Funnily enough I put the same question to someone the other day but in reverse. He was whining about losing £200 a month under Corbyn's tax hike and that he couldn't afford it as his kids were off to university soon. I pointed out that a Corbyn government would save his kids 27 grand each over their studies. Silence....
He was wrong about the tax anyway. He earns 82 grand, the rise would have cost him pennies. So, selfish and thick, as you said.

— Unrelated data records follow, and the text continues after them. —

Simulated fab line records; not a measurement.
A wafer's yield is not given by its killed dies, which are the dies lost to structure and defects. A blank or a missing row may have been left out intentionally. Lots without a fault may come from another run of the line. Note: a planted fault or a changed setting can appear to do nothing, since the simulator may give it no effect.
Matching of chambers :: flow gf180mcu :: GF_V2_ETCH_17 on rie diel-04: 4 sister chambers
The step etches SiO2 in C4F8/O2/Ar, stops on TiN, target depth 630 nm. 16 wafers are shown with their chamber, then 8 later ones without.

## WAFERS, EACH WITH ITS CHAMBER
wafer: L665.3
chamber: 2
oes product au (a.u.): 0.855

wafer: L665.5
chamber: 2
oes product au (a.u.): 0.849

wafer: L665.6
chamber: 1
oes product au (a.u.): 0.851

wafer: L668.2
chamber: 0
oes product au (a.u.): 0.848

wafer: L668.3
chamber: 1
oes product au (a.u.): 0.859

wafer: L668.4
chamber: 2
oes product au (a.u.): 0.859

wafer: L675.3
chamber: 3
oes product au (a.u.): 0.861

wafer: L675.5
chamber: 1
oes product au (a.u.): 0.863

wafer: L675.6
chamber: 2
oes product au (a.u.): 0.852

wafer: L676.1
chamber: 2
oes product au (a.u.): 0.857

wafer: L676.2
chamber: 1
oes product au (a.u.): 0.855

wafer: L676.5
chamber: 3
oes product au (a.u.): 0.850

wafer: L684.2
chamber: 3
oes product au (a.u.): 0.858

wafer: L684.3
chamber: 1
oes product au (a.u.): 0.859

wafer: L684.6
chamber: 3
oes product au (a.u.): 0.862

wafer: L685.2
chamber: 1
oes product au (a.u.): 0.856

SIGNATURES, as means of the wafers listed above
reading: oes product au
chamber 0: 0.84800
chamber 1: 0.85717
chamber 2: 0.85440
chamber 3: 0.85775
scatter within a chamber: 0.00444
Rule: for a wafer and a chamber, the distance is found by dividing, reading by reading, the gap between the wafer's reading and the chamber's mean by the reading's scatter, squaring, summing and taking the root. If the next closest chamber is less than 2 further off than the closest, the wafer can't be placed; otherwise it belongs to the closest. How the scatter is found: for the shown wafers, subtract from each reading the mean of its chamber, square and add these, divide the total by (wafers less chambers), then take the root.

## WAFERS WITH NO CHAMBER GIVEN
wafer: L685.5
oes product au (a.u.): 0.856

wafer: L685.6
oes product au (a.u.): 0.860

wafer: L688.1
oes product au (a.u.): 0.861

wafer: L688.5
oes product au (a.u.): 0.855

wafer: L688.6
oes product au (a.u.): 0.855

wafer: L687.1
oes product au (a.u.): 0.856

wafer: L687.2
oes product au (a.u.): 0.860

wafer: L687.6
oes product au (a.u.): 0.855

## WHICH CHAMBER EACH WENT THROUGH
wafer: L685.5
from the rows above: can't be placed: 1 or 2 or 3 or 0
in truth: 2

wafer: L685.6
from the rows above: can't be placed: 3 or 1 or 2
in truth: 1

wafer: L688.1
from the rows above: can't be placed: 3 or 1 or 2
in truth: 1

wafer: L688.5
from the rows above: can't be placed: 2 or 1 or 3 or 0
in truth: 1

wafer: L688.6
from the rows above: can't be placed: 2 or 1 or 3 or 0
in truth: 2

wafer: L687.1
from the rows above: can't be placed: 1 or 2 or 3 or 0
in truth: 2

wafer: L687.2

It's all a matter of opinions isn't it... imho the policies Labour came up with did more to help parents with young kids, Uni students and the old and disabled. the fact the Tory party look like ditching a lot of policies makes you think they weren't good in the first place
Northern Monkey ... who can't upload a bleeding Avatar
You mean you don't support the nationalization of the railroads, the postal service and the energy industry, IUFG? Don't you remember the nirvana that was the 70s when those industries provided a superb service at virtually no cost to the taxpayer? I bet you also think that high tax/spend plans might have a flaw especially when they don't add up.
You fool.
All tax changes are good for me!
I'm always mystified by this assertion that people who voted Leave didn't know what Leave meant. It's always said as if to suggest Remain voters knew exactly what Remain meant - when they knew no such thing.
Most Remain voters feared change and on the whole preferred the status quo. In fact, they'd have got a reinvigorated EU glorying in their endorsement and treating it as a mandate to drive through ever closer Union and the gradual drift of more and more powers to Brussels. That is not what most Remain voters wanted, but that's what they'd have got.
They also would have seen the question of a referendum on membership kicked into the long grass for another generation, with the matter being seen as settled. We had one chance to stop that happening and thankfully, we took it.
Do you even know what 'leave' means today? I clarified that what I should have said was that 'leave' meant different things to different people. I still believe that. If it was clear before the vote why is there even any debate about what it should mean now?
I accept what you say would have happened had remain won and said as much.